5 Cool Ideas for Developing Relationships




Heinz Prechter, the man who brought the sunroof to the American automobile industry, died a while back. He was a tremendous person and I learned a lot from him. In honor of Mr. Prechter, here are 5 Cool Ideas for developing relationships.

1.  People love for you to be proud.
The five most effective words you can use to build a relationship with someone are "I am proud of you." If you do not use these words every day, you are not telling people what they want and need to hear. "Tell me more about yourself," runs a close second. Be proud of everyone. Be proud of your employees and your co-workers and your boss. Be proud of your customers, your vendors, and your associates.

2.  People love to be asked their opinion.
"What is your opinion?" is the most important question you can ever ask another person. "What do you think?" is a variation of this important question.  Good communicators converse as if they are playing tennis.  They hit the ball and then wait for someone to return it. Don't follow the ball over the net by offering your opinion unless the other person asks. As people respond to you, they will find you psychologically attractive and your relationship will grow.

3.  Etiquette is your "secret" to success.
Preface requests with the words "Would you please . . .?" and you will foster fast-growing relationships. Always make time to properly greet people and ask, "How are you?" Follow each greeting with a sincere compliment. Etiquette is a "secret" because many people don't use it anymore.

4.   Always show appreciation.
It's not difficult to show appreciation, and there are lots of ways to convey the message. On a simple level, the words "thank you" go a long way in any relationship.
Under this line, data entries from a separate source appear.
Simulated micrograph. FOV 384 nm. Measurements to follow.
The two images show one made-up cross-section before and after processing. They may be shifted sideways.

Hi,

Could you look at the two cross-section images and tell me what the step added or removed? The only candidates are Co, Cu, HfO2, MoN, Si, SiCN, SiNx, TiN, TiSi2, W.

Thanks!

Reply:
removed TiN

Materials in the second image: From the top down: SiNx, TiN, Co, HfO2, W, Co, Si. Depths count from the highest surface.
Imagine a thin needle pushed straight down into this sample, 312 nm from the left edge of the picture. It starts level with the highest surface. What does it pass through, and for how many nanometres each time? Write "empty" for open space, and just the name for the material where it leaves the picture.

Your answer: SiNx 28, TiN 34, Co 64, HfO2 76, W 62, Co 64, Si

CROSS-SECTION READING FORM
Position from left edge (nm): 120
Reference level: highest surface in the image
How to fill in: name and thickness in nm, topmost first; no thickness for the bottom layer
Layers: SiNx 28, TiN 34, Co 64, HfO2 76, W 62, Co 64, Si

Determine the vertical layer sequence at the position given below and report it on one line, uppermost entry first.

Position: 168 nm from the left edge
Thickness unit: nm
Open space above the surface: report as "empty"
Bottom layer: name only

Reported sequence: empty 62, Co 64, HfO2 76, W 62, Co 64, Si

5.  Be in the moment by being with one person at a time.
The most important word you can ever use with another person is that person's name. It's safe to say that a person's name is his or her favorite word. Use the name at the beginning of a sentence to curry favor or build a fraternal relationship as in, "Does this idea sound good to you, Helen?" Use the name at the end of the sentence to leverage authority and keep the relationship official as in "Helen, do you think you can do this by Friday?"